Forward-Looking Statements
 
Historical results and trends should not be taken as indicative of future operations. Management's statements contained in this report that are not historical facts are forward-looking statements within the meaning of Section 27A of the Securities Act of 1933, as amended, and Section 21E of the Securities and Exchange Act of 1934 (the "Exchange Act"), as amended. Actual results may differ materially from those included in the forward-looking statements. The Company intends such forward-looking statements to be covered by the safe-harbor provisions for forward-looking statements contained in the Private Securities Litigation Reform Act of 1995, and is including this statement for purposes of complying with those safe-harbor provisions. Forward-looking statements, which are based on certain assumptions and describe future plans, strategies and expectations of the Company, are generally identifiable by use of the words "believe,""expect,""intend,""anticipate,""estimate,""project,""prospects," or similar expressions. The Company's ability to predict results or the actual effect of future plans or strategies is inherently uncertain. Factors which could have a material adverse affect on the operations and future prospects of the Company on a consolidated basis include, but are not limited to: unanticipated problems relating to exploration, hazards such as pollution, or other hazards which cannot be insured against or predicted, changes in economic conditions, availability of capital, competition, and generally accepted accounting principles. These risks and uncertainties should be considered in evaluating forward-looking statements and undue reliance should not be placed on such statements. Further information concerning the Company and its business, including additional factors that could materially affect the Company's financial results, is included herein and in the Company's other filings with the SEC.
 
Management's Discussion and Analysis

Golden Aria is an energy company with two separately focused divisions: the first is exploring and developing conventional oil and gas properties while the second is examining and developing opportunities in the alternative energy sector. Management has made progress in both areas of business.

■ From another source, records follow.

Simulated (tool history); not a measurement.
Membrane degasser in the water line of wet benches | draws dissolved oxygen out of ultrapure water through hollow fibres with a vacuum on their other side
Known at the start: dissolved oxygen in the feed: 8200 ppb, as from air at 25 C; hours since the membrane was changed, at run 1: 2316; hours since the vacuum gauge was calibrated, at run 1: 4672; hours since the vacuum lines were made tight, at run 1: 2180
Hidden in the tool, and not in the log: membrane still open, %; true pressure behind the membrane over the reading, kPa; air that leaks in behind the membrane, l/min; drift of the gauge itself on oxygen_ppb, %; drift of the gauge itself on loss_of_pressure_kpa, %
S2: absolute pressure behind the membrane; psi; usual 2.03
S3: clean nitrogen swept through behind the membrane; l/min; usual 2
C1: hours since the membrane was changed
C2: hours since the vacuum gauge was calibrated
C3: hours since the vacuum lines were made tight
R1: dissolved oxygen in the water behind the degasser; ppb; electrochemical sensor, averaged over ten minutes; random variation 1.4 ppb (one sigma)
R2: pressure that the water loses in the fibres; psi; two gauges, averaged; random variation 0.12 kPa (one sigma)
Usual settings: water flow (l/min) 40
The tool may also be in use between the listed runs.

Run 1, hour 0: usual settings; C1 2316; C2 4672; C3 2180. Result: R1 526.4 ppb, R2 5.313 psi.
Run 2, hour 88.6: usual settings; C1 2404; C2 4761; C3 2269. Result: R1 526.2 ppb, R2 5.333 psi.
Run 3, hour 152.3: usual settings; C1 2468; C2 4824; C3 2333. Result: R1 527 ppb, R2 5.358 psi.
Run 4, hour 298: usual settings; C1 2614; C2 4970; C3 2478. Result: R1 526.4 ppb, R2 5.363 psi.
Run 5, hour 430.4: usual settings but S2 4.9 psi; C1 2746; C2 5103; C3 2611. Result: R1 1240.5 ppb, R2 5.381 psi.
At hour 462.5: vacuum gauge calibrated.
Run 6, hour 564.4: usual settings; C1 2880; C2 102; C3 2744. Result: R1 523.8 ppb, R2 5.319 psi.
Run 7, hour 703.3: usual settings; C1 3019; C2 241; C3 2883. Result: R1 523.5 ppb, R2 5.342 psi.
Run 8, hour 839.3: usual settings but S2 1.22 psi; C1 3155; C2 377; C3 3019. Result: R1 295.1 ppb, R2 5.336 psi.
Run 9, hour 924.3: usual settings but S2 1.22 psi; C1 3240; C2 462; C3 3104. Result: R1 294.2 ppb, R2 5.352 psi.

Strains on the conventional energy supply chain have contributed to higher energy prices and changing consumer habits. In the short term, management believes that its interests in, and continued development of, opportunities in conventional oil and gas have a high probability of building shareholder value. These opportunities and others that the Company is evaluating from time to time, should provide good opportunities for growth.

Additional scaleable medium and long term economic benefits to shareholders are available through our alternative energy initiatives, that also could act as a hedge against the volatility of wildly fluctuating energy prices
 
The following disclosure relates to each property that we have an interest in:
 
The Wordsworth light oil project, South Eastern Saskatchewan, Canada

The Wordsworth property has one producing oil well which was drilled in May, 2006, and in which Golden Aria has a 3.75% net interest.  This is a horizontal well called the Wordsworth East HZ 2A2-23/3A11-14-7-3 W2, and was considered a new pool discovery. A second well on this property, the Wordsworth E. HZ 3B9-23/3A11-23-7-3 W2 located on the north side of the Wordsworth prospect area, was deemed not commercially viable as a producing oil well. However, after additional seismic was completed on this project the partners have agreed that a new horizontal well will be drilled and it is anticipated this could result in a new producing oil well before the end of 2008.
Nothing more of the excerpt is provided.